Fire Chief

Thursday, November 20, 2008

Alan McArthur did a mountain of research, but only his summarized findings are available. I re-examined these findings and attempted to trace his logic through to his prediction system in both flame and spotting behavior. Some findings were accepted as correct, some were found to be not quite correct. I discovered that some theories upon which the forest fire prediction system is based have no significant supporting evidence. I have re-examined some of his findings to develop new understandings of flame and spotting behavior.

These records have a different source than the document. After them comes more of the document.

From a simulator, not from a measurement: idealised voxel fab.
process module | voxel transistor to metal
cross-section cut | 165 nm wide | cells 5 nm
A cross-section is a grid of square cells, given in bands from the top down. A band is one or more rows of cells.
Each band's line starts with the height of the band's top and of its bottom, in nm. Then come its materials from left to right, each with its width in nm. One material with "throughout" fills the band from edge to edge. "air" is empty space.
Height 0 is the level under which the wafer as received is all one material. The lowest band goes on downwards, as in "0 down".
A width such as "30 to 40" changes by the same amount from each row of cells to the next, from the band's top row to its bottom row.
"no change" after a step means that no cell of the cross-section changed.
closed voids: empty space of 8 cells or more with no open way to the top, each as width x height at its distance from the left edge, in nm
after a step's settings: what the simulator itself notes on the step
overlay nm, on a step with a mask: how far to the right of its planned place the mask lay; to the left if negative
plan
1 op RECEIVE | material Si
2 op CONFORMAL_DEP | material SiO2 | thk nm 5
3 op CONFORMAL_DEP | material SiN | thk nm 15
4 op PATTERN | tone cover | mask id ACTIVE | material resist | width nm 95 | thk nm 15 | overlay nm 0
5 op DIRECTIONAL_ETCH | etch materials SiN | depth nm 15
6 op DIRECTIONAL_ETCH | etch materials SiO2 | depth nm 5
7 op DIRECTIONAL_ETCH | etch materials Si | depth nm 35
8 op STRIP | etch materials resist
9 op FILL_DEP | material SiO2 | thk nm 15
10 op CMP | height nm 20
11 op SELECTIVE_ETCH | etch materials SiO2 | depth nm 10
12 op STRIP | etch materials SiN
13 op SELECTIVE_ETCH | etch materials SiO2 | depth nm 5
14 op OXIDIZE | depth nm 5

The practical outcome is a set of indicative fire behavior tables for each fuel type, all in similar format and each with common inputs. These have been tested against documented fires, both wildfires and prescribed fires. Their accuracy level can be classified as “operationally useful” for planning and decision purposes. In real fires, subtle changes in a large number of variables can influence on-site fire behavior to the point that prediction may seem to be an exercise in futility. These tables focus on the most significant influences. If observed fire behavior is different from predicted, the tables provide a starting point to begin the search for reasons why.

WINDY EFFECTS

It's well-known that litter fires spread in zero wind. According to McArthur, at zero wind speed:

ROS = 0.21kph at 3% FMC

ROS = 0.17kph at 4% FMC

ROS = 0.13kph at 5% FMC

ROS = 021kph at 6% FMC

ROS = 0.07kph at 7% FMC

ROS = 0.03kph at 10% FMC

McArthur and Harry Luke's moisture meter presents data from which zero wind speed rate of spread can be derived, but the speed for the lower moistures seem too high, for example 0.6 kph in zero wind at 3% FMC and 0.4kph at 4% FMC.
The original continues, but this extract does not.